Monday, February 25, 2019

LinkedIn's MiGz format, vs bgzf / bgzip

LinkedIn have created a new gzip variant that permits both multi-threaded encoding and decoding.

It achieves this by using the EXTRA field in the gzip headers to indicate the size of the block, so the decoder can read ahead and do multiple decompressions in parallel.  In order for this to work, each block (512Kb by default) also has to be an entirely self-contained gzip stream without LZ operations referring back to data in earlier blocks.

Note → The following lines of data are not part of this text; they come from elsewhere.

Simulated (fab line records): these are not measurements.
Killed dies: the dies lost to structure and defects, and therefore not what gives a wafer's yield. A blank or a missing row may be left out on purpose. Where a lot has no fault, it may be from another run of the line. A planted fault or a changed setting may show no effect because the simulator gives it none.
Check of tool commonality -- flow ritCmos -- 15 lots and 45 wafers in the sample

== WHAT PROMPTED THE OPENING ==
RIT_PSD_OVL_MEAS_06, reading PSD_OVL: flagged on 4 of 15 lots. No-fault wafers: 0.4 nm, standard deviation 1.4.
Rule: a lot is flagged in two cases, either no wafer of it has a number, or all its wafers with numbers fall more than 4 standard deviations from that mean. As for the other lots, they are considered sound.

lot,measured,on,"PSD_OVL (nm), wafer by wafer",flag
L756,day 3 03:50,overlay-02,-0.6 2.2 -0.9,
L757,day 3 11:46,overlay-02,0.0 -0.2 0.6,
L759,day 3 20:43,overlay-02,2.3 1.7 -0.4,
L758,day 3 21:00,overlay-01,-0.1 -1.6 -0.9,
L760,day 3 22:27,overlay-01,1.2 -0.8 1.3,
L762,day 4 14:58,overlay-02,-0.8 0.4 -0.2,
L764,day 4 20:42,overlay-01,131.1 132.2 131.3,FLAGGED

LinkedIn themselves mention that this is very similar to bgzip which also uses the gzip EXTRA field to store additional meta-data, albeit with a smaller 64Kb block size.  They recognise the similarity, but sadly failed to notice the "-@" option of bgzip (see the man page above) to specify the number of threads.  Quoting from their blog (emboldening mine):

Interestingly, BGZip uses an EXTRA field to record the size of the compressed data just as MiGz does (to allow an index to be built efficiently without having to decode every block), and this theoretically allows for multithreaded decompression. However, we are aware of no implementation of this and, because BGZip limits each block to 64KB of data (uncompressed), BGZip-compressed files will tend to be larger than those compressed with MiGz (which uses a 512KB block size by default).

The comment about block size is a valid one, although bgzf (the gzip variant that bgzip is reading and writing) was optimised for fine grained random access rather than size.  Sadly however the statement about lack of multi-threading support is plain wrong.  It's been in htslib since the 1.4 release in mid 2017, and furthermore with the 1.8 release we added support for linking against libdeflate to get access to a more efficient implementation of the Deflate standard than provided by Zlib.

It's always a pleasure to compare new compression tools, so thanks to LinkedIn for making their work public.  I was curious enough to do a side by side comparison, using the first 1Gb of a Wikipedia archive ("enwik9").  Tests are an average of 5 tests for compression time and 20 tests of decompression time, excluding any obvious outliers.  Compression was writing to a new file, while decompression was sending the output to /dev/null.

Mzip file size = 32611530

Tool Encode(s) Decode(s)
mzip -6 -t 1 41.175 4.568
mzip -6 -t 8 6.647 0.622
mzip -6 -t 16 3.848 0.441
mzip -6 -t 32 2.914 0.480
mzip -6 -t 54 2.459 0.564

Bgzip here was built using libdeflate ("./configure --with-libdeflate CPPFLAGS=-I$HOME/ftp/compression/libdeflate LDFLAGS=-L$HOME/ftp/compression/libdeflate") so the unthreaded speed is faster already.

Bgzip file size = 340338947

Tool Encode(s) Decode(s)
bgzip -l6 -@1 16.571 1.929
bgzip -l6 -@8 2.858 0.319
bgzip -l6 -@16 1.883 0.243
bgzip -l6 -@32 1.548 0.226
bgzip -l6 -@54 1.577 0.222

Bgzip file size is around 5% larger on the default compression level, primarily due to the small block size.  Both suffer from lack of good multi-threading performance at high thread counts, sometimes even increasing in real-time with more threads, but a lot of this comes down to I/O bottlenecks and likely contention between hyperthreads (the system only has 27 real cores) or hypervisor / virtualization problems.  As an example when output to /dev/null instead of enwiki9.gz the fastest bgzip is 0.78s instead of 1.58s.  However it is still clear that some high thread count problems exist in both implementations.

Bgzip, or rather htslib on which it is derived, also uses a thread-pool system.  This shares worker threads between file descriptors, so for example merging 5 BAM files and writing a new BAM file with 16 threads will still only use 16 threads for the entire job, auto-balancing the number of workers per input or output file descriptor based on their throughput.

I'll happily concede bgzf has some deficiencies, such as the ability to control block size, so it's nice that MiGz improves on this.  Ideally it should be capable of using different (better) implementations of Deflate, but I appreciate this may be harder to achieve from within Java.